Keep admissions data secure

By Pamela Koszut

With the increased use of on-line applications for college admissions, one must worry about who will see it when personal information is submitted over the Internet. One would hope that given the prophesied commitment to keep all student data and records confidential, colleges would uphold their claims about student privacy. I was therefore unpleasantly shocked upon hearing that Princeton broke into Yale’s on-line admissions decisions.

Last Wednesday, Yale released information that Princeton University employees had gained unauthorized access to the admissions database and were able to look up admissions decision information for several students. Princeton’s associate dean and director of admissions, Stephen LeMenager, said that they did so innocently and were only checking to see if Yale’s site was secure. This seems rather suspicious given that several records were repeatedly accessed. Indeed, LeMenager himself stated that he did not know why the records were viewed more than once.

I cannot help but think how peculiar this “incident” is. It certainly raises questions about the entire application process. In order to save money on printing and ensure “efficiency” in obtaining student information in a more timely manner, more and more colleges are turning to on-line applications, which have the same application fees as the paper ones. This efficiency, however, can be quite insecure. For example, who is to stop hackers from obtaining personal financial information from the financial aid forms or even the credit card numbers used to pay the application fee?

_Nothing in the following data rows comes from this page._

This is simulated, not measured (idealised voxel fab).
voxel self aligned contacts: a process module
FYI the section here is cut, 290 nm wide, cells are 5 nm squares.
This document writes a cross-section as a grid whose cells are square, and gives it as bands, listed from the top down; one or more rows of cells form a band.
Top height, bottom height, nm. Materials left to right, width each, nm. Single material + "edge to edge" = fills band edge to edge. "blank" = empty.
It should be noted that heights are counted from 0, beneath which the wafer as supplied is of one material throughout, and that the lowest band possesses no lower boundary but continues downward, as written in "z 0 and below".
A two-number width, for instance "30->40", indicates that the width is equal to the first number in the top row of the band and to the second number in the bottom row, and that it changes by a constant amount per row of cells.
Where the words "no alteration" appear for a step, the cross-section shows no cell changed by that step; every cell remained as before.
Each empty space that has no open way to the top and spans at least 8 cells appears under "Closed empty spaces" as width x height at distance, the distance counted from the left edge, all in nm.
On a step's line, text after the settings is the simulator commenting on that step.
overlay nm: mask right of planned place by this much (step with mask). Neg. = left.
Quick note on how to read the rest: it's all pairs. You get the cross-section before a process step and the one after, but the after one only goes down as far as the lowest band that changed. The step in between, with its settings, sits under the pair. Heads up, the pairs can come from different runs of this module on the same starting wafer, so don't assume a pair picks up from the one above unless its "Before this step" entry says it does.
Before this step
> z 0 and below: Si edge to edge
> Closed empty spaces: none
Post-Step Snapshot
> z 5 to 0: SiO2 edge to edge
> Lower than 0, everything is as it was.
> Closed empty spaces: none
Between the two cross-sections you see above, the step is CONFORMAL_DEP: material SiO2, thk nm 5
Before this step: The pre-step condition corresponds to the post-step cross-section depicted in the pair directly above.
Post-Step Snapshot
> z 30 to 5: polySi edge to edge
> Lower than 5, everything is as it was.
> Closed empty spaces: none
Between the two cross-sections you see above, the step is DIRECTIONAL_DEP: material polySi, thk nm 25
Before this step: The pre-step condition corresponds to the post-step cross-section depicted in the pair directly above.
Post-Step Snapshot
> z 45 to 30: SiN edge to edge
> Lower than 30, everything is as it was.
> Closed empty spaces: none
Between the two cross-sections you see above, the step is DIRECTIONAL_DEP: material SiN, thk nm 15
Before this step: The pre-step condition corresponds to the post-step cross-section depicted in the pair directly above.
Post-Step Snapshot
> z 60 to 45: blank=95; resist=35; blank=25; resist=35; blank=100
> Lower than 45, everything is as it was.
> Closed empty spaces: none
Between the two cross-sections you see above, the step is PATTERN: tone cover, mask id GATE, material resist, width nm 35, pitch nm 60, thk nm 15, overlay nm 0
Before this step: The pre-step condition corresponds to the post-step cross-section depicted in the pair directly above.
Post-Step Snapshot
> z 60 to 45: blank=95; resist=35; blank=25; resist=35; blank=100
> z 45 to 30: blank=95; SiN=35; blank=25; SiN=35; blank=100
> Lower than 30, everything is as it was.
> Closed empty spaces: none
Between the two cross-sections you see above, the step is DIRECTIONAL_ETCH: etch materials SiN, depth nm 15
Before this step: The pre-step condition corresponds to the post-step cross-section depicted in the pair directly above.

More and more students are becoming but mere numbers and commodities—like cattle at the market that anyone can acquire with the right proposition. It seems to me that unless this situation is addressed, if one applies to a variety of schools, any one of those schools can learn the student’s fate at his or her other college choices. Indeed, almost all applications demand that their applicants list all of the schools that they are applying to. That said, since the social security number and birth-date were all that were required by Princeton to log on to a student’s area of Yale’s admissions website, anyone with that information could do the same. Scary prospect, no?

I am minimally consoled by the fact that Princeton officials could face criminal charges for their actions. It is true that the admissions officials who accessed the students’ information are responsible for their own activities and will inevitably be punished. However, I believe that they represent Princeton. Admissions officers work to “sell” the school by portraying it in the fairest and most appealing light to prospective students. That said, Princeton cannot simply pass the blame from itself as an institution onto its workers. Workers make up the university in the same sense that the students do.

All students, including those here at Chicago, have the right under the Family Educational Rights Privacy Act, also known as the Buckley Amendment, to have their personal information safeguarded by the institution(s) they entrust it to. Princeton’s breach of this law indeed seems to me to be a legal infraction.

Putting aside all of the legal repercussions, I firmly believe that accessing the private information of anyone speaks to a breach of moral and ethical conduct. If one is to believe LeMenager, then anyone, students, family, counselors, namely all who have access to social security numbers and birth-dates, can learn of one’s collegiate fate.

Chicago’s on-line application process seems to be somewhat different in that we utilize a university-created username and password to first login. After doing so, students can choose their own login information to protect their security. To be sure, this system seems to be more efficient and safe than that of Yale or any other mere birth-date and social security number login information sites.

Perhaps the applicants to Chicago can sleep somewhat soundly knowing that Princeton will not gain their personal information.